Prohibition: Rise and Fall

Authoritarians have a peculiar belief. They believe that if someone indulges in behavior they don't like, that difference of opinion authorizes them to perpetrate various forms of violence and deceit.

This hard-case authoritarian attitude has caused the authoritarians a lot of grief. Of course, the rest of us suffer along with them. It's true parents have to control their children to a certain degree, or the children face substantially reduced chances of survival. Parents intervene in their children's lives because they want them to survive. But children eventually grow up and make their own decisions.

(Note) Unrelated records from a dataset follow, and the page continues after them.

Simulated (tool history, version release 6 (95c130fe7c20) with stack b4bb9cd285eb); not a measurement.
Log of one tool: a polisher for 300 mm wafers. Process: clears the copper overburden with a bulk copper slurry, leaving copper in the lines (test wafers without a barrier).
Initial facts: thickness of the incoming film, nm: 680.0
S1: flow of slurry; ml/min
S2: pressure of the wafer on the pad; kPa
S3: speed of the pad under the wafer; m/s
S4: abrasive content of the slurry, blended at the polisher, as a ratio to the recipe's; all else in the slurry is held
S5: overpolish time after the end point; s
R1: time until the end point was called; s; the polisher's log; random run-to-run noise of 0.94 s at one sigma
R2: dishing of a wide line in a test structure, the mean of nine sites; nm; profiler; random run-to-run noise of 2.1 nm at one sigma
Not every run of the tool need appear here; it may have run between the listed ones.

Authoritarians seem to see the rest of us as children who need to be controlled. The reality is that the authoritarians need the rest of us to survive. Somebody's got to do the work, and if you are busy trying to control everyone, you don't have a lot of time for work. Without authoritarian troublemakers, the rest of us could spend more time doing productive things and less time cleaning up authoritarian messes. Without the rest of us, the authoritarians would have to become less authoritarian or they wouldn't survive.

We need leaders who have real authority. Authority derived from wisdom and service. We don't need authoritarian minions of the state who rule using violence and deceit.

We've had a lot of prohibitions here on planet earth. Alcohol, cannabis, ginseng, Christianity. They've all been called criminal in their time. Mostly the prohibitions fail. But soon enough another one comes along.

In the future, if the race survives to become more rational, I imagine prohibition will be regarded as a crime perpetrated by governments on their citizens. Governments as we know them today will be regarded as criminal cartels. When people of the future think of the time when humans assigned high social status to the members of criminal cartels, they might think of those times as a dark age when the follies of a youthful race were in full flower.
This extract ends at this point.